# TF-IDF
This notebook presents one of the methods that were used for word vectorization using the pre-processed ("clean") tweets. The objective of this notebook is to assess the performance of the [TF-IDF](https://en.wikipedia.org/wiki/Tf%E2%80%93idf) word representation. Others notebooks were made with different word representations. The focus lies more in evaluating the performance under a fixed setup rather than getting the absolute best performance. We therefore used the [Logistic Regression](https://en.wikipedia.org/wiki/Logistic_regression), which is a relatively light, interpretable, and well suited algorithm for a binary classification task. The library [scikit-learn](https://scikit-learn.org/stable/) will be used extensively throughout this notebook. 

### Importing the needed packages

In [1]:
import numpy as np
import pandas as pd
from sklearn.feature_extraction.text import TfidfVectorizer
from sklearn.linear_model import LogisticRegression, LogisticRegressionCV
from sklearn.model_selection import cross_val_score

### Loading the clean data files

In [2]:
# Load the clean train data
train_data = pd.read_csv('../Data/train_small.txt')

### Using TF-IDF 
TF-IDF improves the [Bag-of-Words](https://en.wikipedia.org/wiki/Bag-of-words_model) representation by taking into account the frequency of a given inside the whole corpus. In other words, it gives more weights to terms that appear seldomly. A more detailed explanation can be found in the report. One of the main drawbacks of this representation, aside from its sparsity, is that the embedding dimension grows with the number of different words in the corpus. This problem mitigated by artificially fixing the number of features. The latter trick becomes increasingly important if one decide to not only represent single words but also [n-grams](https://en.wikipedia.org/wiki/N-gram) as they can potentially improve the predictive power of a given model. 

In [3]:
# Setup the features extractor

vectorizer = TfidfVectorizer(max_features=5000, ngram_range=(1, 1))
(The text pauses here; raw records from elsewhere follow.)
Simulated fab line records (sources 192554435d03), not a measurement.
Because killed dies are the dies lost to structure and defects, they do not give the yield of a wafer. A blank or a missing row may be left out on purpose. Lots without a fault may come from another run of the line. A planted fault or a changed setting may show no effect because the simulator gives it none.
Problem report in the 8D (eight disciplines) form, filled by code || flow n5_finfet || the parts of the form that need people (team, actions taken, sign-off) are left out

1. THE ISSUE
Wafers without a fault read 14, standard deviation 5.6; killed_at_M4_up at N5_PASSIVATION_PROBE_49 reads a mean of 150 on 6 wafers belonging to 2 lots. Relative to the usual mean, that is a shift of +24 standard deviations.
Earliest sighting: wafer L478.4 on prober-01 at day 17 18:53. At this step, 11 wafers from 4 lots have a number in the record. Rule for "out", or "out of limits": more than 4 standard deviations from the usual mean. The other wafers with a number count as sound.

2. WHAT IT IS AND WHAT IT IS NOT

# Get embedding representation of the tweets
X_train = vectorizer.fit_transform(train_data['tweet']).toarray()
y_train = train_data['label']

In [4]:
# Verify that the dimension is [#tweets, max_features]
X_train.shape

(149915, 1500)

Now that the tweets have numerical representation, they can be fed to the Logistic Regression algorithm.

In [5]:
logistic = LogisticRegression(solver='lbfgs', max_iter=200)
accuracy = cross_val_score(logistic, X_train, y_train, cv=3, scoring='accuracy')
print("Accuracy: %0.2f (+/- %0.2f)" % (accuracy.mean(), accuracy.std() * 2))

Accuracy: 0.78 (+/- 0.01)